The only bicycle-related bill in the abbreviated legislative session in Salem is on life support.
HB 3623, which would allow bereaved families to request (and pay for) the installation of a “roadside memorial sign that commemorates a bicyclist or pedestrian killed in an accident involving a motor vehicle”, flew through the House with no opposition. Now, according to Bicycle Transportation Alliance (BTA) lobbyist Karl Rohde, the bill is stalled in the Senate Transportation Committee.
In a phone call after an “exhausting day” in Salem, Rohde said Committee Chair Rick Metsger is not pushing this bill through due to his concern with “the proliferation of signs on our highways.” On that note, Rohde pointed out that the bill includes a stipulation that signs will be removed after three years.
“I think he’s worried that if we pass this bill,” added Rohde,
“other groups would line up wanting signs too. But the reality is that for the last ten years a similar bill has existed for people killed in drunk driving-related accidents…and out of 250 deaths, only about 40 signs have been erected. From those numbers, this bill would probably only generate 10-15 signs a year statewide.”
Rohde also says Metsger’s lack of support on this bill might not bode well for his run for Secretary of State.
Rohde says the bill is “dead in the water” unless key Senators “get the word” from supporters. Rohde plans to issue an action alert later today urging the BTA’s 4,000-plus members to contact Senator Metsger and Senate President Peter Courtney.
Rohde is back in Salem today meeting with legislators to try and push the bill through. UPDATE: Rohde told me a few minutes ago that he was told by the Senate Majority Leader that if the bill does not get a committee hearing today, it is officially dead.
This is the second attempt by Representative Jerry Krummel (R-Wilsonville) to pass the bill which he dubbed “Eric’s Law” in honor of the late Eric Kautzky. In June of last year, Krummel blamed the bill’s failure on House Democrats.
It was expected to easily pass in part because family members foot the entire cost of the process.

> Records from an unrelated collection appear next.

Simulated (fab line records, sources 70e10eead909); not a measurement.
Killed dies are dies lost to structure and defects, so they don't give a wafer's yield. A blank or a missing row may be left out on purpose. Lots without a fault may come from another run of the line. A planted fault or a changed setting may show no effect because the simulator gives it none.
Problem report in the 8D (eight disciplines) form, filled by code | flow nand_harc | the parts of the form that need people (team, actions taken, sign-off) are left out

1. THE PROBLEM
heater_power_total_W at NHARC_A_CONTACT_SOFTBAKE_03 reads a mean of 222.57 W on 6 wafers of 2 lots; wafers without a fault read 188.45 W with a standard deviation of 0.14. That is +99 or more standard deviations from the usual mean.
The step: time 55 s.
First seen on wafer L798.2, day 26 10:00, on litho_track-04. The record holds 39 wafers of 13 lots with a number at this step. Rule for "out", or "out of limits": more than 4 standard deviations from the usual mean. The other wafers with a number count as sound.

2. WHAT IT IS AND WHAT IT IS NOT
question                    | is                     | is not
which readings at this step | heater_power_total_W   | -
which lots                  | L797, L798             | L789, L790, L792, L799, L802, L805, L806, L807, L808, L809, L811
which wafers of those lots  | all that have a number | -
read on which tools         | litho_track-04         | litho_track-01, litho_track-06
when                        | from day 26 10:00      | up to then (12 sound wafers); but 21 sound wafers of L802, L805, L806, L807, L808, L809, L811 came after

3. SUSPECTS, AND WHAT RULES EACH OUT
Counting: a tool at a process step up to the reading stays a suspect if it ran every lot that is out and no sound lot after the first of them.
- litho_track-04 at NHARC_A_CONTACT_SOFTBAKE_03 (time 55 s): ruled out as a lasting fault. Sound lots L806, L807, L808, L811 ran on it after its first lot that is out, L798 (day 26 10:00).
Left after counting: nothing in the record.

If you’re wondering, this bill would not apply in the recent death of 15 year-old Austin Miller in Beaverton because the bill requires “proof of conviction” of the operator of the motor vehicle. (So far, no citation has been issued in that bus operator in that case.)
I have requested a comment from Senator Metsger and I expect to hear back from him later today (I’ll update the post when I do).